First-time Buyers

FTBs face £4k hit in just one year if buying today ‒ Lib Dems

Victoria Hartley
Written By:
Victoria Hartley

A first-time buyer purchasing a home today will be £4,000 worse off than if they had bought that property a year ago.

That’s according to analysis from the Liberal Democrats. The price hit is down to the “double whammy” of the removal of the Help to Buy scheme and rising interest rates. 

The party’s research pointed to the impact of losing out on the potential of gaining an interest-free equity loan worth 20 per cent of the property’s value in order to supplement their deposit, as well as the fact that monthly mortgage repayments today could be double what they would have paid a year ago as a result of mortgage rates for such buyers passing five per cent.

For example, the research suggested that typical monthly mortgage bills for a first-time buyer in England today are around £1,389, which is £354 a month higher than at the same point last year. Over a year that equates to a hit of £4,252.

The situation is more pronounced in the capital, due to the higher loans on offer through the Help to Buy scheme. The Lib Dems’ calculations found that a first-time buyer in London now faces spending an extra £755 a month, or £9,058 a year, compared with if they had bought in 2022.


‘Never been a worse time to be a first-time buyer’

The party has called for the government to introduce a fund to support young families who are unable to afford the increase in mortgage payments, and face the threat of repossession. It would mean those who have seen their payments increase by more than 10 per cent of their income could ask for a grant of up to £300 a month.

Helen Morgan, housing spokesperson for the Liberal Democrats, suggested there has “never been a worse time to be a first-time buyer”.

She argued that the government had “pulled the rug from underneath young families” who had saved to get onto the housing ladder, but are now paying the price of higher mortgage rates.

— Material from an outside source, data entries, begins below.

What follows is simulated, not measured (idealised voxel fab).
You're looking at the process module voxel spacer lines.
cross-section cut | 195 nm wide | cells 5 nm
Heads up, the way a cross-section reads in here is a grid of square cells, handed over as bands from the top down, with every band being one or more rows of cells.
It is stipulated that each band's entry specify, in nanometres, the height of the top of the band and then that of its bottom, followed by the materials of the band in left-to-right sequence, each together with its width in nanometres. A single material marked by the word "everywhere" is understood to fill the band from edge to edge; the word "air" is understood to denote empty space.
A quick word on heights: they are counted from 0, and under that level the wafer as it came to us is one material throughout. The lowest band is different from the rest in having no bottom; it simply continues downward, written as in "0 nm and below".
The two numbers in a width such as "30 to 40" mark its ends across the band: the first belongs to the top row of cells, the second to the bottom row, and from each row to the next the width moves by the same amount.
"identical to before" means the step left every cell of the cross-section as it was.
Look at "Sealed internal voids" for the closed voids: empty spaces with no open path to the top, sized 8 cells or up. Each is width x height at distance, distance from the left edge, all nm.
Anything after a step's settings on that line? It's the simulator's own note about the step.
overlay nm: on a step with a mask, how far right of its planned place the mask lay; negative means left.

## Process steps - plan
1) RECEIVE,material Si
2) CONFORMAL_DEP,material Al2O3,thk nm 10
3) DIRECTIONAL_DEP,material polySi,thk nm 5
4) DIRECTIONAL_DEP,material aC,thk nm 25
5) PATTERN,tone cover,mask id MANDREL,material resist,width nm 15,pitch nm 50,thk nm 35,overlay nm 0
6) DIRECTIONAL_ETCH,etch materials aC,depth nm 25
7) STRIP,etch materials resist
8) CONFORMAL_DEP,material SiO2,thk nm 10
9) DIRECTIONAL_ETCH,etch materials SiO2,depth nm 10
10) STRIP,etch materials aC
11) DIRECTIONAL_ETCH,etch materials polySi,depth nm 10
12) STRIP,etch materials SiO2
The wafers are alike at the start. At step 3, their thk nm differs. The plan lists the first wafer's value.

“It is time Ministers stepped in and saved Brits at risk of losing their first home. We could have young families losing their home with these eye-watering rate hikes. An Emergency Mortgage Protection Fund could ensure no hardworking family loses their home because of this economic meltdown,” she concluded.

There have been reports that the government is considering a relaunch of Help to Buy, possibly in the Autumn.